What happened?

“The master fell asleep ...”, “... the mate fell asleep on watch ...”, “... fell asleep at the helm ...”, “... the crew member fell asleep at the helm ...”, “... the master fell asleep enroute to a job ...”, “... the autopilot was on and I fell asleep ...”, “... ran aground because the master fell asleep on watch and the lookout had left the bridge to clean the mess/galley ...”, “... the helmsman fell asleep ...”, “... person on watch fell asleep ...”, “... fell asleep before he arrived at the destination and woke up as he hit land ...”, and “... one person on the bridge and that person fell asleep.”

This list is taken from a selection of accident reports from the last year and includes reasons for a vessel running aground. When we receive reports stating “fell asleep on watch” as the cause, in most cases, the crew escaped unharmed. However, vessels have been lost or sustained major material damage, and some accidents have caused environmental damage.


Some have fallen asleep after a long journey and watch, often at the end of a watch period, while others had just started their watch. Being sufficiently rested often depends on what the rest period has been spent doing, and on whether the quality of the rest period was good. Rest periods and watches characterised by noise, vibration, little sleep or disturbances may lead to a challenging navigational watch. Other significant factors include the time of the day and the crew of the navigational bridge.

Fading daylight, monotonous tasks, poor air quality on the bridge, long watches or inappropriate use of technical aids with redundancy function (such as a bridge navigation watch alarm system) can also cause crew members to fall asleep. The list of direct and underlying factors is long, but the result is the same: “fell asleep on watch”.


Some measures are required by law or require an assessment by the shipping company and the crew on board. Measures may include a bridge navigation watch alarm system, bridge navigation watch according to the Rules of the sea and the Regulations on watchkeeping, appropriate manning, etc. The list of measures to help prevent things from going wrong and people from falling asleep on watch is long. Moreover, regardless of laws and regulations, watch-keeping personnel must make sure that the quality of their rest period prior to a new watch period is good. Good planning of the hours of work and rest gives safer watches, as well as better rest and necessary sleep.

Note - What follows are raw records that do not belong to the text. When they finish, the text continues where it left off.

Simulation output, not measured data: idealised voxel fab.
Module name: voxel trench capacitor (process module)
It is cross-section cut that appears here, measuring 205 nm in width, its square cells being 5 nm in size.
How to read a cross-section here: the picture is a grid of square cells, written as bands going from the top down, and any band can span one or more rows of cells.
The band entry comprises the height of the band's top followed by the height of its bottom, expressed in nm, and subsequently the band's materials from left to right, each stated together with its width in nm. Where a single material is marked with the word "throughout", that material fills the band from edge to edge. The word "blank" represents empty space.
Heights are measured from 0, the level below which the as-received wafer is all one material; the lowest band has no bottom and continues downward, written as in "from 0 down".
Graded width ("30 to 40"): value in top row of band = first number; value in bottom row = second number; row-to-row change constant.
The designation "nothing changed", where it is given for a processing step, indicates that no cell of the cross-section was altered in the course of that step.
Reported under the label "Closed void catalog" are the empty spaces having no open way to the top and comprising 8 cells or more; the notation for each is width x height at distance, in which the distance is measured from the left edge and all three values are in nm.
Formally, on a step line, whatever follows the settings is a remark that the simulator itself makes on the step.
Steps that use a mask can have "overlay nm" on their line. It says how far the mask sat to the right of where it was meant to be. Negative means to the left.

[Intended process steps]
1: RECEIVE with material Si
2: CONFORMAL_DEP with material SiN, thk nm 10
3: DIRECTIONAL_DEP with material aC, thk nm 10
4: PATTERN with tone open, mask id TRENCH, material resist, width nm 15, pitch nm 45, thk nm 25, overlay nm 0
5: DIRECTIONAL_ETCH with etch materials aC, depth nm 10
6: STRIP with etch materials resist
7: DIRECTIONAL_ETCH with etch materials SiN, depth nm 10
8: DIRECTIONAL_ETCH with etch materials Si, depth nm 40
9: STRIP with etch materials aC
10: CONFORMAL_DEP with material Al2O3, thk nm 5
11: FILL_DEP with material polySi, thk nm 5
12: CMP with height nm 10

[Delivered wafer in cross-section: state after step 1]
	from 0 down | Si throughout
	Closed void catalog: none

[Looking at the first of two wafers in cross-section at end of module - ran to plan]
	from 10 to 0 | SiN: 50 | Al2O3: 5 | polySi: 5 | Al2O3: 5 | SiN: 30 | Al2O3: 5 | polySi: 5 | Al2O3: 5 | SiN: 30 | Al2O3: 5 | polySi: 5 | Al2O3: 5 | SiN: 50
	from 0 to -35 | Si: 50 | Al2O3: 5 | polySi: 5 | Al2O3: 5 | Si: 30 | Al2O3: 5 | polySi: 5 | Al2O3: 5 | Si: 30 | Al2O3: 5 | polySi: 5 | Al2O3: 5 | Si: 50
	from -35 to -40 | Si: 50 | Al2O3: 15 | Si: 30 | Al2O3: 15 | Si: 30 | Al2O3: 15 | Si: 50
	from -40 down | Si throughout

Focus on safety culture and risk understanding in 2021

You can read more about this year’s focus area here. A common understanding of the risk factors and preventive measures, where the whole crew are involved in the evaluation of the tasks and operation of the vessel, results in a better safety culture.  We hope that this can contribute to a lower number of accidents caused by “fell asleep on watch”.

It is vital that the persons who will carry out the work and operate the equipment take safety seriously and have a unified understanding of the risks that come with the job. All on board must be involved in the safety work and agree on the preventive measures for safe work operations. This gives a common ownership and understanding of the risk assessments that need to be done.

The Norwegian Safety Investigation Authority

In a report following the sinking of the fishing vessel M7S Stian-Andre in Øksfjord on 1 October 2020, the Norwegian Safety Investigation Authority establishes that the skipper fell asleep ahead of the accident. The reason why this happened was most likely a combination of three different factors: lack of sleep, fatigue due to the time of day, and insomnia.

According to the Norwegian Safety Investigation Authority, manual navigation before port calls would be a barrier to inattentive operative behaviour. Manual navigation requires more careful attention than automatic navigation. You can find the full report here.


Persons working on board must be sufficiently rested to perform their tasks in a safe and proper manner. The ship shall be safely manned so that the provisions relating to hours of rest are met.